Revolutionary advancements in technology are rarely adopted cleanly and swiftly into society. Sometimes cost is a prohibiting factor. Where cost isn’t a factor, adoption or acceptance is oftentimes hindered by skepticism and fear since the advancement is replacing or modifying something that has been considered tried, tested and “true”. It is only after acceptance has been achieved with a small number of vanguards, who are able to show the rest that the new way is a better way, that the advancement becomes part of mainstream society.
You don’t usually hear about the elevator in discussions about dramatic technological advances on society. We take them for granted today, yet they existed for years before people would ride them. Perfectly good elevators sat unused as people climbed the stairs. It was only when people saw that the few who started using them didn’t fall to their deaths, did they gain widespread acceptance.

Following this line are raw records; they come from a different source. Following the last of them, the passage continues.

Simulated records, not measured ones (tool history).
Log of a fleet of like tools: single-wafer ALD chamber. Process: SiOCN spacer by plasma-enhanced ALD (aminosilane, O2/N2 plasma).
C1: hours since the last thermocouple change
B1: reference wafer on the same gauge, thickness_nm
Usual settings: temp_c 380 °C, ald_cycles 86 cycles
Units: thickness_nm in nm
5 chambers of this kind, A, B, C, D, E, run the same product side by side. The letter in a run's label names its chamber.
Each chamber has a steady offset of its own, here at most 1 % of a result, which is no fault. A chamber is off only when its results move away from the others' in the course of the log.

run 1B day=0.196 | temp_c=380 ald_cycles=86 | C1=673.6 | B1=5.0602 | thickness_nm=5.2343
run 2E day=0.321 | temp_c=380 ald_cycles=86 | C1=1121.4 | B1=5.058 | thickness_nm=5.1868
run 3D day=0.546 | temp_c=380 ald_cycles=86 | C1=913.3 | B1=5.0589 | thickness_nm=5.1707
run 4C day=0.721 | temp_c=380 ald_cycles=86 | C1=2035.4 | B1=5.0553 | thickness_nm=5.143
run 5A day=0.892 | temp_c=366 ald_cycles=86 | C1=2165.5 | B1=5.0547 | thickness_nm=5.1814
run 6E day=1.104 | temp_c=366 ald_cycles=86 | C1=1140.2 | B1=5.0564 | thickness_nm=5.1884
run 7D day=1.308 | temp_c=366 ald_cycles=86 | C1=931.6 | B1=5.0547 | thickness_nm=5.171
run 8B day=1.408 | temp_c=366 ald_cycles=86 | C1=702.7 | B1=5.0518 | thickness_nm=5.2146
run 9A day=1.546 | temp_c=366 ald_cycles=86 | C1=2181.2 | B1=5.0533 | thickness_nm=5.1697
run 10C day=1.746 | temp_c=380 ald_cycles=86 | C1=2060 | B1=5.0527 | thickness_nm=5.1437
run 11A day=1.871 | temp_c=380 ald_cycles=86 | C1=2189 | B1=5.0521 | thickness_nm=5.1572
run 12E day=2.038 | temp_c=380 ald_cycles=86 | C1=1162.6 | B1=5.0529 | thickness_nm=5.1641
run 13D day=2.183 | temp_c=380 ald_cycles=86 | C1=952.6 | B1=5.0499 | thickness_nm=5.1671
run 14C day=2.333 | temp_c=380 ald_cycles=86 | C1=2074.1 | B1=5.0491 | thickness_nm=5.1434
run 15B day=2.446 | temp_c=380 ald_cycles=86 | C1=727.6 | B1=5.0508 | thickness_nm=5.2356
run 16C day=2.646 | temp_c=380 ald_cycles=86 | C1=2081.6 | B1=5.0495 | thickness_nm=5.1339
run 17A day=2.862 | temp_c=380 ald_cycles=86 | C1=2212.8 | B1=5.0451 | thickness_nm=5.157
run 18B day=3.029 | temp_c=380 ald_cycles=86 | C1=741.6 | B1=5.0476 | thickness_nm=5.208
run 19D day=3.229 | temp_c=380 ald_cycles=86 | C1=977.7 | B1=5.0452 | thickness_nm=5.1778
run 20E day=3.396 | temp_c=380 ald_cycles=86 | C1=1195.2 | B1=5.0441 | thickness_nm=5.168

Today we sit on the edge of a media revolution. While the Wall Street Journal and others still warn of the long fall down the elevator shaft, more and more people and media institutions are starting to realize that there may be a better way than only having a relatively small number of “reporters” collecting and reporting the news on T.V. and in newspapers. I predict in years to come (probably not that many) people will look back and chuckle at the same skepticism we’re showing towards the blogosphere today. Do we know where the blogosphere will take us? No. After all, not many folks contemplated that elevators would lead to the rise (literally – through vertical expansion) of modern cities. But I don’t think were going to fall down the shaft either.